Neptune Apex Programming Guide for Beginners: Tasks, Outlets, and Alerts

· emilynakatani · 4 min read
Neptune Apex Programming Guide for Beginners: Tasks, Outlets, and Alerts

The Neptune Apex is the reef controller that most Singapore hobbyists eventually upgrade to, but its programming syntax scares newcomers away for months. This neptune apex programming guide walks you through the core concepts using real tank scenarios so your first week of ownership is productive instead of frustrating. At Gensou Aquascaping in Everton Park we have commissioned dozens of Apex installs across HDB and landed homes, and the same beginner stumbles come up every time. A few hours of careful setup saves years of drip-tray mopping and dead coral.

What the Apex Actually Does

The Apex brain reads probes, fires outlets, and executes if-then logic on a two-second loop. Every outlet runs its own small program written in a plain text language. Once you grasp that each outlet is an independent decision-maker, the system stops feeling like a monolithic computer and starts feeling like a team of tiny assistants. In Singapore, where power tariffs hover around 32 cents per kWh and chillers run constantly, the Apex pays for itself through energy savings and disaster prevention.

Outlets, Energy Bars, and the EB832

Your controller is useless without outlets to switch. The EB832 energy bar provides eight switched plugs and reports power draw per outlet, which is invaluable for spotting a failing chiller compressor or an ATO pump stuck on. Label outlets clearly in Fusion, the cloud dashboard, using names like Return_Pump, Heater, Chiller, not Outlet1 through Outlet8. Clear names make later programming readable at a glance.

For multi-bar setups, mount each EB832 vertically inside a ventilated cabinet and leave 5 cm of airflow above. Singapore humidity eats exposed electronics faster than most reefers expect.

Reading Apex Task Syntax

A task is a single line that sets an outlet state. The basic structure is: condition, action, default. For example, a heater program might read If Tmp < 25.5 Then ON followed by If Tmp > 26.0 Then OFF. The Apex evaluates top to bottom and the last matching line wins, so order matters. Always finish a program with a Fallback OFF line so that probe failure shuts the outlet down rather than leaving a heater cooking your reef.

Defer statements prevent rapid cycling. Adding Defer 000:30 Then ON to a chiller program forces the temperature to stay above threshold for 30 seconds before switching, avoiding contactor wear.

Your First Five Programs

Start with return pump, heater, chiller, skimmer, and light outlets. Return pump is almost always simply ON with a Feed A 000 override so feed mode shuts flow for ten minutes. Heater uses temperature conditions as above. Chiller reverses that logic: If Tmp > 26.5 Then ON with a 60-second defer. Skimmer mirrors return pump but with its own feed-mode delay of 30 minutes to prevent overflow after heavy feeding.

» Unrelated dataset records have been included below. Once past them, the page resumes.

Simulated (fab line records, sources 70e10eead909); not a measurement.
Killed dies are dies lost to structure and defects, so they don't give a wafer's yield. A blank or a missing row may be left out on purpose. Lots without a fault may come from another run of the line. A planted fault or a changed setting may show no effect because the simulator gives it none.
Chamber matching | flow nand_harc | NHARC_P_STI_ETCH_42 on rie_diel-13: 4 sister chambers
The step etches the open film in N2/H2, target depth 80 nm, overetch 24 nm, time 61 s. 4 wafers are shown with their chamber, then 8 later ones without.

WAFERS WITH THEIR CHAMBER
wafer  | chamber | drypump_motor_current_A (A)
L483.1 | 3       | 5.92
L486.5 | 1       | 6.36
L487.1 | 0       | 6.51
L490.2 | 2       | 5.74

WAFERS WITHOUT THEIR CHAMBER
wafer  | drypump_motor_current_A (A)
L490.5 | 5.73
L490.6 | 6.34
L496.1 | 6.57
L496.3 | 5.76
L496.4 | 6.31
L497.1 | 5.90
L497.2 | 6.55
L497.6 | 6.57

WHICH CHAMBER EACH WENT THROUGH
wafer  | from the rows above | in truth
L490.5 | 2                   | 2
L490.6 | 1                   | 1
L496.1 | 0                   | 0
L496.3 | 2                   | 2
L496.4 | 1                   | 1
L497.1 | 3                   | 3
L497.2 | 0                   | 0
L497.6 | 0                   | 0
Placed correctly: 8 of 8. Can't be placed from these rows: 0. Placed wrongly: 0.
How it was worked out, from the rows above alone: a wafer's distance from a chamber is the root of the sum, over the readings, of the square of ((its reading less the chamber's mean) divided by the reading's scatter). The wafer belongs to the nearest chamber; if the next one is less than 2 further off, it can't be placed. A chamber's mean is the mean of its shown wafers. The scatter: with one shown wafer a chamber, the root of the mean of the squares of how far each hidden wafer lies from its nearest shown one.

Lights can run on a simple If Time 10:00 to 22:00 Then ON, though most reefers eventually move lighting to the fixture’s own schedule and leave the Apex outlet permanently on.

Virtual Outlets for Logic

Virtual outlets hold no physical plug, but they let you build reusable logic. Create a virtual outlet called SafeMode that flips OFF whenever temperature, pH, or salinity exceeds limits, then have your heater, chiller, dosers, and skimmer reference it. One fault condition then shuts everything potentially harmful in a single stroke. This pattern is central to every serious Apex program and dramatically shortens outlet code.

Alert Configuration

Alerts are what turn the Apex from a timer into a safety system. In Fusion, set email and push alerts for temperature outside 24 to 27 degrees Celsius, pH outside 7.9 to 8.5, and any leak detector trigger. Add a power monitoring alert on the EB832 so a tripped GFCI in an HDB kitchen distribution board wakes you at 2 am before livestock suffocates. Test every alert the day you configure it by deliberately tripping conditions, because an untested alert is no alert at all.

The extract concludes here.